After a murderer named Dylann Roof shot and killed nine people in a church in South Carolina in 2015, a black pastor in North Carolina wanted to empower his congregation to exercise their Second Amendment right to defend themselves with guns.
Melvin Clark said he’d have 10 members of his congregation trained in using guns and act as plainclothes security guards.
With the recent mass-murder shooting in Texas, other pastors see the need to be proactive and take preemptive action. Brady Boyd, a pastor in Colorado, recalled a shooting that happened outside his church in 2007.
Reflecting the attack on his church 10 years ago in a blog post on Monday morning, the pastor wrote, “The sad reality is that every church should have a strategy to protect its members when they gather.”

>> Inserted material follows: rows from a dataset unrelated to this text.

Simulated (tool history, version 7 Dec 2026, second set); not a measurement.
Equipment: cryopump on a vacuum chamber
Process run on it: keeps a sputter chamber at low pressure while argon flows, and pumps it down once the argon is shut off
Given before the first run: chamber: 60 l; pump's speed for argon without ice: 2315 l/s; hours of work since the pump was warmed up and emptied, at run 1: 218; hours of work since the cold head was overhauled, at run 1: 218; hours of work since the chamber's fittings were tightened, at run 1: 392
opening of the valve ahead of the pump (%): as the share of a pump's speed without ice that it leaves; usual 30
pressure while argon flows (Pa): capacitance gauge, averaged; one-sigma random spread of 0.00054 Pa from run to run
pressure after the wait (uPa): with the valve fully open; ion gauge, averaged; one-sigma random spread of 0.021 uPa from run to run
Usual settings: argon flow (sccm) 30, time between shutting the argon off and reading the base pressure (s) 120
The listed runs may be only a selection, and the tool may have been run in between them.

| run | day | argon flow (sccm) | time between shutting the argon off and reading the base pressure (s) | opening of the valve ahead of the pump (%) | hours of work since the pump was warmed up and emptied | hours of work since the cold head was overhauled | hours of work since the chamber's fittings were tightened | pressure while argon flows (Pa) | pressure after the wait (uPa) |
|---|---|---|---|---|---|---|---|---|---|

Across the country, many churches and other places of worship are considering security measures as mass shootings have become a tragically familiar narrative in the United States. In the last five years alone, gunmen have taken lives not only at churches such as New Life, First Baptist and Emanuel African Methodist Episcopal Church in Charleston, S.C., but also a mosque, Jewish center and Sikh temple.
On Sunday, Texas Attorney General Ken Paxton suggested on Fox News that churchgoers carry concealed weapons.
Carriers in Texas can take their guns to church if the church has no objections. The same goes for churches in other states that allow concealed-carry. The presumption is weapons are not allowed unless carriers have express consent.